WEDNESDAY, JUNE 6, 1992
Reuters news wire
Lorrie
Grant
Reuters
NEW YORK
Global Warming, a term usually associated with the environment, has been redefined and its new meaning literally played out on a New York concert stage.
The spirited orchestral work is entitled Global Warming, to reflect not only environmental concerns being aired at the Earth Summit in Brazil but also the recent liberalization in former communist regimes that fostered better world relations.
The opening section of the piece reflects the traditional idea of global warming - depletion of the ozone layer that shields living things from harmful ultraviolet radiation. An anguished violin solo is used to depict a vast desert and relentless heat punctuated only by the buzzing of cicadas.
"The concept of 'global warming' representing both the hot dry weather common to Arizona and the improving warm relations between cultures became the catalyst through which I could unite these varying ides," composer Michael Abels said.
"Global Warming was conceived in the particularly hot and dry summer of 1989, when many of the major international political realignments were just beginning," Abels, a 1992 recipient of the prestigious ASCAP Foundation Grants to Young Composers, told Reuters.
That was the year when East Germany opened the Berlin Wall; pro-democracy movements erupted in Poland, Hungary and the Soviet Union; strife broke out in China as student protesters in Tiananmen Square called for political reforms, and the United Nations cleared the obstacles blocking Namibia's independence from South Africa.

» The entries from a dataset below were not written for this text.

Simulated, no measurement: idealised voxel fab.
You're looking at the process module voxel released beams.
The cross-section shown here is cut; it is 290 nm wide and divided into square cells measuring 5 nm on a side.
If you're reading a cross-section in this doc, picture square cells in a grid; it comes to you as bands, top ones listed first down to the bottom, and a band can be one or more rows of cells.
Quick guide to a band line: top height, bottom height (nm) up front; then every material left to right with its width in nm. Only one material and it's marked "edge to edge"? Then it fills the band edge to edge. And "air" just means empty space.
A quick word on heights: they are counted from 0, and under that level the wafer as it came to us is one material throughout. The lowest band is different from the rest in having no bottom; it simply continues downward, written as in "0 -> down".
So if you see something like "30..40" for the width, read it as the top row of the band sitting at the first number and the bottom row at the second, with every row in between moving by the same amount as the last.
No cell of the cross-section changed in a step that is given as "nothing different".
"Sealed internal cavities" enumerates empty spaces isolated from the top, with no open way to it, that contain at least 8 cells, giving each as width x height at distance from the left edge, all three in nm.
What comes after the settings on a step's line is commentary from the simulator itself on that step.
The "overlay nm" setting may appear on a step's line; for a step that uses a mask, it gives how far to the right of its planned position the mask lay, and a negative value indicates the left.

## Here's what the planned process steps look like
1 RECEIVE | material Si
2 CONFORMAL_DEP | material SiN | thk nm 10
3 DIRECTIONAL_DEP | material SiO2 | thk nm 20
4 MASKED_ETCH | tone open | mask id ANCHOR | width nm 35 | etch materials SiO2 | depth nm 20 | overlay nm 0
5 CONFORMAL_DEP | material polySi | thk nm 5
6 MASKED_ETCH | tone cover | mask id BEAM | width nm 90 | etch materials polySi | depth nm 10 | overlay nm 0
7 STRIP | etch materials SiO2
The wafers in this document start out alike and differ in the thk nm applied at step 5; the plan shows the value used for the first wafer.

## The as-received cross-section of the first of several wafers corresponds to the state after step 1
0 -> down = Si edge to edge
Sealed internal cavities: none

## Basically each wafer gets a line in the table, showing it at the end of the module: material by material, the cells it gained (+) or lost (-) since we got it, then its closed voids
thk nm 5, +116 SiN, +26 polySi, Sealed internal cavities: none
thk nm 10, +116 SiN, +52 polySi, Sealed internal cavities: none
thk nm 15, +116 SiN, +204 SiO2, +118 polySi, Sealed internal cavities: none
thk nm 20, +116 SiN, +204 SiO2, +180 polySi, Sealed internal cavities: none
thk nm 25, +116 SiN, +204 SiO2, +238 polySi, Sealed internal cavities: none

"Many folk cultures have music that is readily identifiable in their unique melody and rhythm… I chose melodies that sound similar to these cultures," Abels said.
He said the second section of Global Warming uses those sounds, which give way to a Middle Eastern melody that also includes a call and response familiar to African cultures before gradually changing to many counter-melodies and forming a cacophonus, yet harmonious, world village.
The piece comes full circle by revisiting the opening desert scene so the listener can "decide which image may more accurately reflect the future," said Abels, who is also the arranger for the annual "Celebrating the Black Artist," program for the Phoenix Symphony.
Abels does computer-aided drafting for an architectural firm and said he plans to translate his work experiences into music as well.
"Music is the architecture of sound in time whereas architecture is the music of form in space," he said.
Abels, 30, earned a bachelor of music degree from the University of Southern California and has written compositions for commercials and for legendary gospel songwriter James Cleveland. He said he had adapted his ear for culturally diverse music without leaving the country.
"Living in Los Angeles has meant that I've been able to learn about music from around the world simply by opening the window. My neighbors are immigrants from every corner of the world," he said.
"My ideas for writing a piece have nothing to do with music but how (the idea) can be explored musically," he said.
USC music instructor James Hopkins also links his former student's talent to his ideas.
"In studying composition you cannot teach ideas. Either you have original thoughts or not. You can teach how to deal with those ideas through technique," Hopkins said.
If the New York audience's rousing applause is a gauge, that technique worked with Global Warming.